One of these exceptions, relevant here, is attenuation. If the police obtain evidence by means sufficiently purged of the primary taint, then suppression is not required. Although no single factor is dispositive, those considered are (1) the temporal proximity between the illegal act and the discovered evidence, (2) the presence or absence of intervening circumstances, and (3) the purpose and flagrancy of the misconduct. (People v. Boyer (2006) 38 Cal.4th 412, 448-449.)

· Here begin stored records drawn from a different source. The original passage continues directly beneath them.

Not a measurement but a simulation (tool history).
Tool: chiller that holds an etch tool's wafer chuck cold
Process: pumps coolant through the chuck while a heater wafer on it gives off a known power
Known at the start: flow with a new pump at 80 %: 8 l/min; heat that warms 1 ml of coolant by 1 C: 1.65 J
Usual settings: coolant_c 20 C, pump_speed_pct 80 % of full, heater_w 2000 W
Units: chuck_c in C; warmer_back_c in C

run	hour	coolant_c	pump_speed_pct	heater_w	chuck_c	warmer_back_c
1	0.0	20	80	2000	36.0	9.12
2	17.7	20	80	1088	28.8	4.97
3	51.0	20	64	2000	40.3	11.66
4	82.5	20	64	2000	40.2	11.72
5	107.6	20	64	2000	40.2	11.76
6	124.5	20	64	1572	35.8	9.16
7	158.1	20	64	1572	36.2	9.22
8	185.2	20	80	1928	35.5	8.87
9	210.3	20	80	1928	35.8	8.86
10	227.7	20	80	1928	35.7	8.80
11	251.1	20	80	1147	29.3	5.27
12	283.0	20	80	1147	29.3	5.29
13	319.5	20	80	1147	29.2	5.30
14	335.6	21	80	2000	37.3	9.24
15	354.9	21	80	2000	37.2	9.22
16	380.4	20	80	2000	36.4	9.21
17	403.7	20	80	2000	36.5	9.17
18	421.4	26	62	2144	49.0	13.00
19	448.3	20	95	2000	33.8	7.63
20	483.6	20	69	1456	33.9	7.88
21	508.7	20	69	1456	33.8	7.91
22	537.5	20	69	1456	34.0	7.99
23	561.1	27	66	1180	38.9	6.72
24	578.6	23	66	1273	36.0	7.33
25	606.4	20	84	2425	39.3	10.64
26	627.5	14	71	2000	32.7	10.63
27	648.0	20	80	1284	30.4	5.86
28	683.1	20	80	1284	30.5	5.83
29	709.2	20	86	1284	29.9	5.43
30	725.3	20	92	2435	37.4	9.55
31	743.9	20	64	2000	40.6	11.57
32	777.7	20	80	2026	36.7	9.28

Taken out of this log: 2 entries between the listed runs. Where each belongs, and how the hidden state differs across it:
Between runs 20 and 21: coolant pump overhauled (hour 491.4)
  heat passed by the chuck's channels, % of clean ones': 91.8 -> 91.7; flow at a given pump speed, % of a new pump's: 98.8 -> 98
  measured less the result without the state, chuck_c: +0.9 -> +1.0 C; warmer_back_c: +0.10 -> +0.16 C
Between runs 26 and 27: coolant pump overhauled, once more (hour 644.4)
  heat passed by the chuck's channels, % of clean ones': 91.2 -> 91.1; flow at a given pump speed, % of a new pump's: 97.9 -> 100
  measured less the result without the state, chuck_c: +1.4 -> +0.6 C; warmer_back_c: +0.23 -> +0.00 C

Here, under People v. Boyer, supra, 38 Cal.4th 412, the trial court properly denied defendant's motion. First, the officers discovered the probation condition before they searched defendant's car, thus attenuating it from any illegality in the stop because the probation search condition was a lawful basis for conducting a search. Second, the search condition nonetheless provided the officers with a legal authorization to search the car that was independent of the circumstances of the detention. Finally, there was no evidence of flagrancy. Defendant's car was parked at a gas station in a suspicious manner and defendant was engaged in suspicious activity. Under the circumstances here the officers did not stop defendant's vehicle based on a random hunch; they detained defendant based upon reasonable suspicion and conducted a search of the car only after learning he was a probationer with a search condition. Thus, our validation of the officers' conduct here will not contribute to random illegal stops.